Among the many complex interactions between humans and water in the Ganges river basin, perhaps none is more awe-inspiring than the religious festival of Kumbh Mela, which every twelve years hosts the largest single-purpose gathering of people on the planet, with an estimated 2 million temporary residents and 100 million total visitors in 2013. In the following excerpt from his book "Ganges Water Machine: Designing New India's Ancient River," Anthony Acciavatti recounts the history of this spectacular event, as well as the smaller annual Magh Mela - and explains why even though it is temporary, the huge tent settlement that supports these festivals is not the "instant city" it is often described as, but instead a microcosm of settlement patterns across the whole Ganges.
Dangling at the tip of the Ganga-Jamuna Doab, where the Lower Ganges Canal system terminates, the city of Allahabad overlooks the confluence of the Ganges and Jamuna rivers. While the Jamuna, to the south of the city, runs deep and narrow, the Ganges, to the north and east of the city, runs shallow and wide. Where these two rivers meet (and a third mythical river, the Saraswati), is known as the Triveni or Sangam, the most sacred site within Hinduism.

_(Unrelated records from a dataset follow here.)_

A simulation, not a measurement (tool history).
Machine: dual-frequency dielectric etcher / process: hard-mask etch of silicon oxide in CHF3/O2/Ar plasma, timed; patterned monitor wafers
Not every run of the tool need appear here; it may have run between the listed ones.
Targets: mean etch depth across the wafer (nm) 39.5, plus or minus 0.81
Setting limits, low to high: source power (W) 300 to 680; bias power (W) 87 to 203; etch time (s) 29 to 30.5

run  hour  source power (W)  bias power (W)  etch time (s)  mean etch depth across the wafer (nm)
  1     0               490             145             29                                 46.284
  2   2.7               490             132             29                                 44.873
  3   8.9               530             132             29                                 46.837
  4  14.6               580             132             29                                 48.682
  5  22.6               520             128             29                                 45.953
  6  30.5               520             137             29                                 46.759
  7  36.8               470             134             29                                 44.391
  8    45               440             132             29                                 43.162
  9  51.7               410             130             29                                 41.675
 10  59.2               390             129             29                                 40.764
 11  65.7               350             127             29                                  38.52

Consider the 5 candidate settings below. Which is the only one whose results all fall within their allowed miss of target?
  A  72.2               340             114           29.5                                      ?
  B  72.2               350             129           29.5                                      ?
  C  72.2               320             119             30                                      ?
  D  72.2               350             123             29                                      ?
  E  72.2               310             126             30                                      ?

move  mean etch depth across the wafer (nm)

Every twelfth year, the sleepy university city of Allahabad is transformed into a colossal tent city populated by millions of pilgrims for the Kumbh Mela (literally Pitcher Celebration). And it all seems to happen so fast. After the deluge of the southwest monsoon (June-August), the waters of the Ganges and Jamuna slowly start to recede. A city grid is tattooed into the banks and shoals of the Ganges. Tents and temples pop up in October. Pontoon bridges stretch from one bank of the river to the other and pilgrims begin to arrive in January. Then come reporters and camera crews from all over the world, who come to document the life of what must at first appear to be the world’s largest Instant-Mega-City: a temporary tent city with the major infrastructure of a metropolis.